At the Rand Corporation, the statistic was 98 percent, to represent the productive capital factor input to creating products and services. In concentrated capital ownership terms, today roughly 1 percent own 50 percent of the corporate wealth with 10 percent owning 90 percent. This leaves 90 percent of the people scrambling for the last 10 percent, with them dependent on their labor worker wages to purchase capital. Thus, we have the great bulk of the people providing a mere 10 percent or less of the productive input. Contrast that to the less than 5 percent who own all the productive capital providing 90 percent or more of the productive input, and who initiate and oversee most of the technological advances that replace labor work with capital work. As a result, the trend has been to diminish the importance of employment with productive capital ownership concentrating faster than ever, while technological change makes capital ever more productive. Technology is an easier and faster way to get a job done. Because technology increases the profitability of companies throughout the world, technology always has the advantage over human labor when the costs of them are the same. But because this is not well understood, what we as a society have been doing is to continually shift the work burden from people labor to real physical capital while distributing the earning capacity of physical capital’s work (via capital ownership of stock in corporations) to non-owners through jobs, minimum wage, and welfare. Such policies do not function effectively.

The CEA doesn’t offer a comprehensive theory to abate economic inequality. But there are solutions that have yet to be recognized by established power elite, which would result in a democratic growth economy. Based on binary economics (human and non-human contributions), the ownership of capital would be spread more broadly as the economy grows, without taking anything away from the 1 to 10 percent who now own 50 to 90 percent of the corporate wealth. Instead, the ownership pie would desirably get much bigger and their percentage of the total ownership would decrease, as ownership gets broader and broader, benefiting EVERY citizen, including the traditionally disenfranchised poor and working and middle class. Thus, productive capital income would be distributed more broadly and the demand for products and services would be distributed more broadly from the earnings of capital and result in the sustentation of consumer demand, which will promote economic growth. That also means that society can profitably employ unused productive capacity and invest in more productive capacity to service the demands of a growth economy.

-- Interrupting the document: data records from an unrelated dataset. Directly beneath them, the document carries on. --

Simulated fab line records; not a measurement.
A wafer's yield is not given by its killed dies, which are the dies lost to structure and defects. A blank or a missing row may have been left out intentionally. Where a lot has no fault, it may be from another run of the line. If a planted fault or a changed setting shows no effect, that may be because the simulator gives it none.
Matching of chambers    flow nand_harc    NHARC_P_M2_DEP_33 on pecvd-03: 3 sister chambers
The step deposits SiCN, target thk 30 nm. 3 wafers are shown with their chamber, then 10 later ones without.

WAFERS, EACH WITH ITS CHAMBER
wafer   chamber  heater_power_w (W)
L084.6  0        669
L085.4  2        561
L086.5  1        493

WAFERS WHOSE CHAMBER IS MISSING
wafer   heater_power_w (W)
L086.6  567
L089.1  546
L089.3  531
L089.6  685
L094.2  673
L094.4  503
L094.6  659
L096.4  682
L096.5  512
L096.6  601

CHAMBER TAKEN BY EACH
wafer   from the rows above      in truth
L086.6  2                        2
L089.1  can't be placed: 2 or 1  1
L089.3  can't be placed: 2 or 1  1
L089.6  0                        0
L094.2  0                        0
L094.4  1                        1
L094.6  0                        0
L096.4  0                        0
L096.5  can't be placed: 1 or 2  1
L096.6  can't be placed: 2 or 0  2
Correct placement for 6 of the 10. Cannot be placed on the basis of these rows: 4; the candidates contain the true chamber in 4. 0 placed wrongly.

While Samuelson also does not know how to influence productivity or orchestra predictable productivity, he and the CEA he writes about need to WAKE UP and understand that the system, as structured, is enriching the capital wealth of a tiny minority who then have the financial and political power to manipulate the lives of people who struggle with declining labor worker earnings and job opportunities. It is the wealthy ownership class that continues to benefit from a rigged system and accumulate the bulk of the money through monopolized productive capital ownership. Our scientists, engineers, and executive managers who are not owners themselves, except for those in the highest employed positions, are encouraged to work to destroy employment by making the “capital worker” owner more productive. How much employment can be destroyed by substituting machines for people is a measure of their success––always focused on producing at the lowest cost. Only the people who already own productive capital are the beneficiaries of their work, as they systematically concentrate more and more capital ownership in their stationary 1 percent ranks. Yet the 1 percent are not the people who do the overwhelming consuming. The result is the consumer populous is not able to get the money to buy the products and services produced as a result of substituting machines for people. And yet you can’t have mass production without mass human consumption made possible by “customers with money.”

It is the exponential disassociation of production and consumption that is the problem in the United States economy, and the reason that ordinary citizens must gain access to productive capital ownership to improve their economic well-being.

Binary economist Louis Kelso postulated: “When consumer earning power is systematically acquired in the course of the normal operations of the economy by people who need and want more consumer goods and services, the production of goods and services should rise to unprecedented levels; the quality and craftsmanship of goods and services, freed of the corner-cutting imposed by the chronic shortage of consumer purchasing power, should return to their former high levels; competition should be brisk; and the purchasing power of money should remain stable year after year.”

Without this necessary balance hopeless poverty, social alienation, and economic breakdown will persist, even though the American economy is ripe with the physical, technical, managerial, and engineering prerequisites for improving the lives of the 99 percent majority. Why? Because there is a crippling organizational malfunction that prevents making full use of the technological prowess that we have developed. The system does not fully facilitate connecting the majority of citizens, who have unsatisfied needs and wants, to the productive capital assets enabling productive efficiency and economic growth.

In Kelso’s words, “a democratic capitalist economy is a private-property, free-market economy in which goods and services are produced through the voluntary and universal cooperation of concurrent labor workers and ‘capital workers’ [those who own the “tools”] under a politically democratic government.” At present the United States economy, nor for that matter any other economy does not operate as a private-property democratic-capitalist, free-market economy. What needs to transpire is an understanding of binary economics along with instituting credit mechanisms that will implement the goal of broadening productive capital ownership in ways wholly compatible with the U.S. Constitution and the protection of private property.

The solutions to put us on the path to inclusive prosperity, inclusive opportunity, and inclusive economic justice are available for one to study and act upon by sharing them with the people you know, and demanding that politicians support and advocate them.

Support the Agenda of The Just Third Way Movement at http://foreconomicjustice.org/?p=5797http://www.cesj.org/resources/articles-index/the-just-third-way-basic-principles-of-economic-and-social-justice-by-norman-g-kurland/http://www.cesj.org/wp-content/uploads/2014/02/jtw-graphicoverview-2013.pdf and http://www.cesj.org/resources/articles-index/the-just-third-way-a-new-vision-for-providing-hope-justice-and-economic-empowerment/.

Support Monetary Justice at http://capitalhomestead.org/page/monetary-justice

Support the Capital Homestead Act at http://www.cesj.org/learn/capital-homesteading/capital-homestead-act-a-plan-for-getting-ownership-income-and-power-to-every-citizen/ and http://www.cesj.org/learn/capital-homesteading/capital-homestead-act-summary/. See http://cesj.org/learn/capital-homesteading/ and http://cesj.org/…/uploads/Free/capitalhomesteading-s.pdf.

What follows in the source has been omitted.